Savannah’s civil rights museum is named for Ralph Mark Gilbert. Born in Jacksonville in 1899, Gilbert became pastor of the historic First African Baptist Church on Franklin Square in 1939. He also served as the president of the Savannah NAACP Chapter for 8 years (1942-1950). He remained pastor at First African Baptist for the duration of his life until his death in 1956 at the age of fifty seven. Sorrowfully, he didn’t pass away in his adopted city of Savannah but died while vacationing in New York. But during his lifetime, he was a leader who made a difference and his legacy is still felt today. More than halfway through his tenure as president of the Savannah NAACP, Gilbert’s outspoken leadership for equal rights finally led the Savannah Police Department to hire its first black officer in 1947.
Beyond his influence in Savannah, Gilbert inspired black leaders in other communities in Georgia to organize. He’s credited providing the leadership that led to the creation of local chapters of the National Association for the Advancement of Colored People (NAACP) in more than three dozen other small towns and cities across the state of Georgia.
The location of the Civil Rights Museum is particularly interesting. In 1914, the five story building was erected to house the Wage Earners Savings Bank. It customer base was strictly the black community in Savannah and it became the largest black bank in the United States in the early 20th century.
An introductory video and interactive features that inspire reflection on the time from emancipation right the the struggles of the modern civil rights era will be the most interesting items in the museum, which opened in 1996. Soon it will be celebrating two decades (in 2016) of showcasing the power of hope and the possibility of change. Information is available on the non-violent demonstrations such as boycotts and sit-ins that led to social change in Savannah.

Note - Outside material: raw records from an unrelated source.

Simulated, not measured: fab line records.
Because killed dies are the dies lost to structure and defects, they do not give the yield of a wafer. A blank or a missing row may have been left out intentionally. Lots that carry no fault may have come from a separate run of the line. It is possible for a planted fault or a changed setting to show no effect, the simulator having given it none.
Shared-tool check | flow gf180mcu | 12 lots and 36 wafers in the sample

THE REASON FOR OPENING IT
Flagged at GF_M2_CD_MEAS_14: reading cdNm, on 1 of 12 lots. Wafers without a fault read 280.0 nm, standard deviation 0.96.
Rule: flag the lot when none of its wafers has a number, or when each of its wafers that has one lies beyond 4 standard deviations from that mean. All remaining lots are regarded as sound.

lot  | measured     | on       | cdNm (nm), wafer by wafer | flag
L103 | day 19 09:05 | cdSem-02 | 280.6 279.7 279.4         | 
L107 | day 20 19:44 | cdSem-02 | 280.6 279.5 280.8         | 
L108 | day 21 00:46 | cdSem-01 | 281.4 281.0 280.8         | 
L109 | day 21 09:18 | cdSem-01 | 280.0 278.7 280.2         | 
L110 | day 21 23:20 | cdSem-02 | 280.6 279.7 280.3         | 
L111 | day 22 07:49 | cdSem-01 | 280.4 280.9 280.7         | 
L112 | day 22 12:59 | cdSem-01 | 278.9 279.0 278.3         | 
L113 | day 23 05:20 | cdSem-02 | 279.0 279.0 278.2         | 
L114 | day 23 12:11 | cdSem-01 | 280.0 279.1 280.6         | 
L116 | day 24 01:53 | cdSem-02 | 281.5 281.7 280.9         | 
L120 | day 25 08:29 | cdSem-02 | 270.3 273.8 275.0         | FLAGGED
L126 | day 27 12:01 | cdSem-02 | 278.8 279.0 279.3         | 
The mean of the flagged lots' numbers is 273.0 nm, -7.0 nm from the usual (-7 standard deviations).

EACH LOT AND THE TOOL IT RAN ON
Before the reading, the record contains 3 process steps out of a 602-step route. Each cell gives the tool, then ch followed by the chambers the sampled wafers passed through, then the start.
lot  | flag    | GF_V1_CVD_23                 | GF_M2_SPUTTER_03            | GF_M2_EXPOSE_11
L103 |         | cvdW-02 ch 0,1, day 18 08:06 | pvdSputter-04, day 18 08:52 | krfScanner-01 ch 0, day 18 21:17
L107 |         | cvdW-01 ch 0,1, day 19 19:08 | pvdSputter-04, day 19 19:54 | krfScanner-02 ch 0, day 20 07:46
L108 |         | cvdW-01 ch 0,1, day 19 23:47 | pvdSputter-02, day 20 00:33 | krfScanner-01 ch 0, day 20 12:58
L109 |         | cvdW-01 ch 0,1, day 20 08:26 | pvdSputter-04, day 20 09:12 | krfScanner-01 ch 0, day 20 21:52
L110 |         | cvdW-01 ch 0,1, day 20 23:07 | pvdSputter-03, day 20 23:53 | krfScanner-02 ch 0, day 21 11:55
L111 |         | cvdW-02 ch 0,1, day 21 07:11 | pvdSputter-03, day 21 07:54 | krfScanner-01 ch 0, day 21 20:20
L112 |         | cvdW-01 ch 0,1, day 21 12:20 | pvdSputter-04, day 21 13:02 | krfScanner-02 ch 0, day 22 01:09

While Martin Luther King, Jr. visited Savannah during the civil rights movement, the focus of the Ralph Mark Gilbert Museum is on the local leaders who inspired black and white Savannahians to change. Hosea Williams is another name synonymous with leadership in the civil rights movement across the country spent time in Savannah learning from the great men of our community to make a difference in the world.
The Ralph Mark Gilbert Civil Rights Museum is located at 460 Martin Luther King, Jr. Boulevard.